And finally, see if the drop actually sticks. Above is Google Search Console data for one of our pages and you can see that there was some turmoil recently, but the page has recovered on its own. No idea what caused the shifts, probably Google playing with the algorithm. In such cases, it’s important to keep a cool head and see if the situation resolves itself.
2. Manual actions
Manual actions are imposed by human reviewers at Google when they determine that pages on your site are not compliant with Google’s webmaster quality guidelines. There are several causes of penalties.
If your rankings have dropped over 10 positions for a number of keywords, manual penalties are the prime suspect. Log in to Google Search Console and go to the Security & Manual Actions > Manual Actions. If the site has received a manual penalty, there will be a note stating that the action was manual, naming the cause, and specifying affected pages.
For on-page issues, you’ll probably have to revert some of the recent website adjustments. For off-page issues, you’ll probably have to review your backlink profile for unnatural links. If you have no idea what caused the penalty, check for these common issues:
User-generated spam
Comment spam can measurably impact your rankings. Go through the pages of your site that allow user-generated content (product reviews, blog post comments, forums) and check for spammy comments. These would usually include links, unlinked product/company mentions, or will simply look like they don’t belong. Remove the comments, ban the accounts, and consider implementing additional measures to prevent user-generated spam in the future.
Unnatural outgoing links
The most common problem here is the paid links that are a part of a link exchange scheme. Remove such links from your website or close them from indexing using nofollow tags.
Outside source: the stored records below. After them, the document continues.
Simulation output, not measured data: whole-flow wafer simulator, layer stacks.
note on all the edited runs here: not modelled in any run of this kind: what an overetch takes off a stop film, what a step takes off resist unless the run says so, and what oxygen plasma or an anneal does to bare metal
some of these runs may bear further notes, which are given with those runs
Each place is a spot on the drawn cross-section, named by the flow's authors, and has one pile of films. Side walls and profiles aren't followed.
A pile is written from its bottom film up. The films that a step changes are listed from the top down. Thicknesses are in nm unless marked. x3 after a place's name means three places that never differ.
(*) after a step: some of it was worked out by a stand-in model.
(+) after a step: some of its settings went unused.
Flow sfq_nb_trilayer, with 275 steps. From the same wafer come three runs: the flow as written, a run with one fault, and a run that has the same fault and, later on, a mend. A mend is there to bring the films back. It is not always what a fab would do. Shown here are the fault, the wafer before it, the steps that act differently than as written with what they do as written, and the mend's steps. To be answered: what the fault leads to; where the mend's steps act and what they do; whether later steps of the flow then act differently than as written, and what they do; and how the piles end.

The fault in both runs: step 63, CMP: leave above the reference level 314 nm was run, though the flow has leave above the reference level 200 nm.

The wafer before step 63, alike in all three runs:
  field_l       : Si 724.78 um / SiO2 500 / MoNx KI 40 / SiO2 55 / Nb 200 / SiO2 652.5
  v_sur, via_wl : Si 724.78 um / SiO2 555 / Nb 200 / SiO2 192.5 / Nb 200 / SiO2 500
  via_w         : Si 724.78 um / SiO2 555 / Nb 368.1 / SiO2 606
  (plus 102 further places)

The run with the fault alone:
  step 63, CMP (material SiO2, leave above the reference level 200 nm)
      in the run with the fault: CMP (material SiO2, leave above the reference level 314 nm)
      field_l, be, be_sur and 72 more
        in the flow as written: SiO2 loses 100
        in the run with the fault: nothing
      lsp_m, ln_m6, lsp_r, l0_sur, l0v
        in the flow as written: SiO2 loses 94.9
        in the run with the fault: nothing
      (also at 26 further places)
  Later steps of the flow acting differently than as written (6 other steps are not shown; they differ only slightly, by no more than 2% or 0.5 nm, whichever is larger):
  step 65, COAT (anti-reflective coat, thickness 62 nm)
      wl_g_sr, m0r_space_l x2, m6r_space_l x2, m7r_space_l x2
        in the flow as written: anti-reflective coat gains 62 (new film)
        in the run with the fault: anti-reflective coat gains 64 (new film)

Link exchange schemes are unlikely to happen without you knowing, at least as long as you manage your site yourself. In case you accept content contributions, make sure each of them is reviewed, and that included links are natural and preferably nofollowed.
Unnatural incoming links
Your website may be hurt by backlinks coming from spammy sources. It could happen either as a result of you buying low-quality backlinks or as a result of your competitors attacking your website.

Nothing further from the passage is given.